Since the early 1970s, life, annuity, and health insurance consumers have received protection against the financial risk of the insolvency of their insurer from guaranty associations (GAs) in their states of residence. This article discusses the mission and development of the guaranty system in the context of U.S. insurer insolvency resolutions, the operations of that system when insurers fail, and the financial capacity of the system.
How the system operates. In the banking system, the Federal Deposit Insurance Corporation (FDIC) has three roles: (1) provide a safety net for banking consumers; (2) serve as a receiver of failed depository institutions; and (3) regulate depository institutions, indirectly and sometimes directly. In contrast, the insurance guaranty system’s consumer safety net is separate and apart from both the regulation of active insurers and the receivership of failed insurers. Nonetheless, the National Organization of Life and Health Insurance Guaranty Associations (NOLHGA) and its member GAs coordinate their activities with insurance regulators and receivers.
Insurance companies are expressly excluded from the definition of a debtor under the federal Bankruptcy Code. As a consequence, a failed insurance company does not enter bankruptcy but rather is placed in receivership by the insurance regulator of the state that granted the insurer’s charter. The receivership proceeding is conducted according to the state’s insurance receivership statute, which bears some resemblance to bankruptcy law. The proceeding is conducted before a state judge, and the insurance commissioner of the domiciliary state serves as the statutory receiver of the company.

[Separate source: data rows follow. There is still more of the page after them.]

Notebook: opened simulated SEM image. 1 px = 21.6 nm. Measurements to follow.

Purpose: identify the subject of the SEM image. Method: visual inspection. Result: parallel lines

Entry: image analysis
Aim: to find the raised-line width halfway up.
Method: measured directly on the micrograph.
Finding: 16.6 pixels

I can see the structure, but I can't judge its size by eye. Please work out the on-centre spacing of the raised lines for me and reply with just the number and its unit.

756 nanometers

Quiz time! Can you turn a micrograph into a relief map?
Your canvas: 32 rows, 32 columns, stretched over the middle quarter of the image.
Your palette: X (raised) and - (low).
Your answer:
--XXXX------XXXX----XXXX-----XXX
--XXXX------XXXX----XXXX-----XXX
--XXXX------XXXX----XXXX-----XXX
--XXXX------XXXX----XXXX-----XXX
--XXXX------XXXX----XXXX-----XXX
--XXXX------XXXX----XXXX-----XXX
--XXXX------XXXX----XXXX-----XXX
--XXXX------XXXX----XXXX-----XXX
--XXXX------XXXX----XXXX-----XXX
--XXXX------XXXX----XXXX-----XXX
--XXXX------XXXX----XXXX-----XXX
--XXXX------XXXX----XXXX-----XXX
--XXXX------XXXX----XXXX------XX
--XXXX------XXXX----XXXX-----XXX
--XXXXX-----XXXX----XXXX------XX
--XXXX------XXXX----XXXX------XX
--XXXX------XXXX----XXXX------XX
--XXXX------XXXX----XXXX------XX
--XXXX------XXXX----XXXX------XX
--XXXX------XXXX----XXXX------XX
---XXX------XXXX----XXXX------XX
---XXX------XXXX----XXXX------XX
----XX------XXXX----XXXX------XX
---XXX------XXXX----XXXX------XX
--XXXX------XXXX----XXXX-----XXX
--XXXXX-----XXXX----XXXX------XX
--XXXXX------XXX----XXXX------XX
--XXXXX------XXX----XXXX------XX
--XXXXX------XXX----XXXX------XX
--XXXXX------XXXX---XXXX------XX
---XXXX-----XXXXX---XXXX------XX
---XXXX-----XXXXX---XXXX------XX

Insurance receivership laws vary somewhat from state to state, but all have provisions for three basic levels of receivership. The first, and least severe, is described as conservation. The next most severe form is rehabilitation, in which the commissioner, as rehabilitator, is vested with title to company assets and control of company operations. Rehabilitation is in some ways analogous to a Chapter 11 bankruptcy reorganization. The most severe form of receivership is liquidation, which is analogous to a Chapter 7 liquidating bankruptcy. Under the Model Act as adopted in the states, NOLHGA’s member GAs become actively involved in an insurer insolvency resolution when their obligations to consumers are triggered by an order of the receivership court placing the insurance company into liquidation and finding it to be insolvent.
Once triggered, a GA becomes responsible for protecting contracts covered under its enabling statute, at least to the lower of the contract’s limit of coverage or the limit of coverage or cap set forth in the GA’s enabling statute. The associations’ core obligations are to make payments due on covered contracts and to continue coverage on these contracts on substantially the same terms as those extended to consumers by the failed insurer.
The core responsibility of GAs is to protect consumers whose insurers have failed—not the insurers. GAs were not created to bail out financially troubled insurance companies but rather to ensure that individual consumers receive a base level of financial protection during their insurer’s insolvency resolution process.
Financing and capacity considerations. The guaranty system relies on a combination of financing sources and resolution techniques to deliver protection for consumers. Life insurer resolution plans employ the insolvent insurer’s remaining assets as the first level of financing used to protect all insurance consumers pro rata—both for consumer benefits covered by GAs and for insurance benefits that GAs do not cover. Additionally, insurance receivership laws give policy-level claims priority over all other claims against an insolvent insurer’s assets, aside from receivership administrative costs.
Even with the funding from estate assets, additional funds from the guaranty system are critical to the success of a resolution plan. The guaranty system’s funds bridge the gap between the total GA-covered obligations and the estate assets allocable to meet those obligations. Simply stated, GAs must cover that gap for the consumers they are charged to protect.
The most significant source of GA funding is through assessments that GAs collect from the insurance industry. Each GA is authorized by its enabling statute to assess and collect, from insurance companies writing covered lines of business in the state, the amount needed to satisfy the GA’s obligations to policyholders. Member insurers are obliged to pay these assessments as a condition to maintaining their authority to write business in the state. Another source of GA funding is dividend distributions to GAs from insurance receiverships in which GAs previously have advanced funds to protect consumers.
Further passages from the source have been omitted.